Updated NFA: Here’s the joint industry submission

Over the last few weeks, a coalition of shooting organisations, led by the CFCV, engaged one of the most experienced and capable political consultants, to pull a submission to State and Federal Governments to address the changes to the National Firearms Agreement we weren’t told about.

The organisations are Victorian Amateur Pistol Association, International Practical Shooting Confederation, Sporting Shooters Association of Australia (Vic), Sporting Shooters Association of Australia (NSW), Field & Game Australia and the Antique & Historical Arms Collectors Guild of Vic.

Our submission

Here is the submission the sent to Justice Minister, Michael Keenan, earlier this week (click here to download it).

It is also being sent to other MPs to gain support for a pull back on these changes.  SIFA has made a similar submission.

What does the industry submission address?

The federal Minister for Justice Michael Keenan gave assurances that the only changes to the NFA will be those necessary to re-classify lever action shotguns and to accommodate technological change.

However the proposed new NFA goes further than this and would make owning firearms more difficult and more onerous.  A number of ‘optional’ provisions – such as imposing a 28 day waiting period to obtain a ‘Permit-To-Acquire’ – would now become mandatory.  It also encourages to states to ramp up storage requirements and require the making of new regulations for dealers, and others.

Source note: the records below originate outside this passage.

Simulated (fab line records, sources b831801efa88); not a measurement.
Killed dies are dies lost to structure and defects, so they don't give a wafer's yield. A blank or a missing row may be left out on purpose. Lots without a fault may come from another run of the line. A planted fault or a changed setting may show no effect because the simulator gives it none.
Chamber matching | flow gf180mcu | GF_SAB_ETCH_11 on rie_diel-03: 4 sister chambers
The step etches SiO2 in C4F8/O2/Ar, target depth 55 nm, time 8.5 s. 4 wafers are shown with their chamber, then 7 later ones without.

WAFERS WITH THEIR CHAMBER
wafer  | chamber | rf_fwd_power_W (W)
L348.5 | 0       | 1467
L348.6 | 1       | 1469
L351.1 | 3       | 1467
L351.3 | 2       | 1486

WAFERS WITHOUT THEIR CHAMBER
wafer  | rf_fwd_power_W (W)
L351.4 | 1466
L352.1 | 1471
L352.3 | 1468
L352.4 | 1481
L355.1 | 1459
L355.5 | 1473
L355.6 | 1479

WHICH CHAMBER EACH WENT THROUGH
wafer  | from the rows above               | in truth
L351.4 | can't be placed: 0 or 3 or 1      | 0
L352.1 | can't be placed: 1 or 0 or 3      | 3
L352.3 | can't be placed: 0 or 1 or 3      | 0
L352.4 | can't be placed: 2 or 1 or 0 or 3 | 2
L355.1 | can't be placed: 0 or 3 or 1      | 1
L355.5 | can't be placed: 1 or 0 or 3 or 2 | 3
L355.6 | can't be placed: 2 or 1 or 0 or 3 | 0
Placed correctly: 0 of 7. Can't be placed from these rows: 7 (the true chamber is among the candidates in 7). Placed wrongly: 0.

The changes also would affect collectors and would impose new obligations on some collectors which required them to destroy their property.

The response calls on Minister Keenan to ensure that the changes in the proposed NFA Agreement which are not related to re-classifying lever action shotguns or technological change are deleted.

Another issue is that some state or territory governments may come under pressure to use the new NFA agreement as an excuse to change existing legislation, policies and protocols, which have been in place for 15 to 20 years, to make it more difficult or more onerous to own firearms.

The organisations which are members of this coalition are speaking to federal and state politicians to ensure that there are not any changes to firearms ownership at a federal or state level other than changes concerning the classification of lever action shotguns.

The response also revisits two key problems out of the 1996 NFA, which are the narrow disciplines which are recognised for ‘genuine reason’ to obtain a licence, and the omission of junior licences.

The response does not challenge the reclassification of lever-action shotguns, but those things which were not announced and probably unknown to Minister Keenan.  We’ll deal with the lever-action shotgun issue later on.

This is your money at work

This work involved the engagement of a professional to assist us and did not come cheap.  The CFCV contributed a considerable sum, as did others, to fund the work.  That’s what your donation to the CFCV does – it helps us do this sort of work.

Want to help us do more?  It’s easy! Just click the blue “Donate Now” button.

What else can you do?

Shooters are encouraged to speak to their federal and state members of parliament to reinforce this message.

If you need help in finding out the names of your local members please post a comment here with your suburb and we’ll let you know who it is.

  1. Wow that’s quite a detailed submission spelling out each & every change like that and hopefully money well spent , lets hope Keenan doesn’t do to us what he did during the NFA review “consulting” period and completely ignore it, this is the sort of thing that needs to get a lot of publicity with other pro shooting political party’s and politicians that that are sympathetic to our cause, we have the bullet now we need to load it (pun intended) into some political clout.

  2. Well done to national firearms lobby!
    We need a more practical solution to legal firearm owners.
    If the government and policing bodies targeted illegal use possession then that’s money well spent on their behalf not waiting tax payers and firearm owners money.

  3. I did not see anything about the following, which I am very concerned about:
    GENUINE REASONS AND NEED FOR ACQUIRING, POSSESSING OR USING A FIREARM 9. Individuals must demonstrate a genuine reason for acquiring, possessing or using a firearm. The genuine reasons and relevant qualifying statements are listed in paragraphs 13-23. 10. Personal protection is not a genuine reason for acquiring, possessing or using a firearm. 11. Over and above satisfaction of the “genuine reason” test, an applicant for a licence must demonstrate a genuine need for the particular type of firearm (excluding Category A firearms).
    Does this mean that we have to show a NEED for every firearm we own?
    Does this mean that it is now illegal to use a firearm in the defence of ourselves & our families?
    Keith H. Burgess.

  4. It always has been illegal to use a firearm for self-defence in Australia.

  5. ”A raft of changes which even he probably didn’t realise had been snuck in by his bureucrats”.Is our minister asleep at the wheel ? Does he ever read the proposed legislation ? If he plays dumb and it becomes law will he repel it at a first opportunity ? I think not !!!!!

  6. Thank Keith. That’s because those provisions are not new. They are out of the 1996 NFA while our work was focusing on the 2017 NFA (in respect of the changes). That said, I’m sure we’ll be doing a lot more work on issues which came out of both versions (plus the 2002 handgun agreement) but our priority is to focus on the changes which were made by the bureaucrats in the shadow of the lever-action shotgun issues.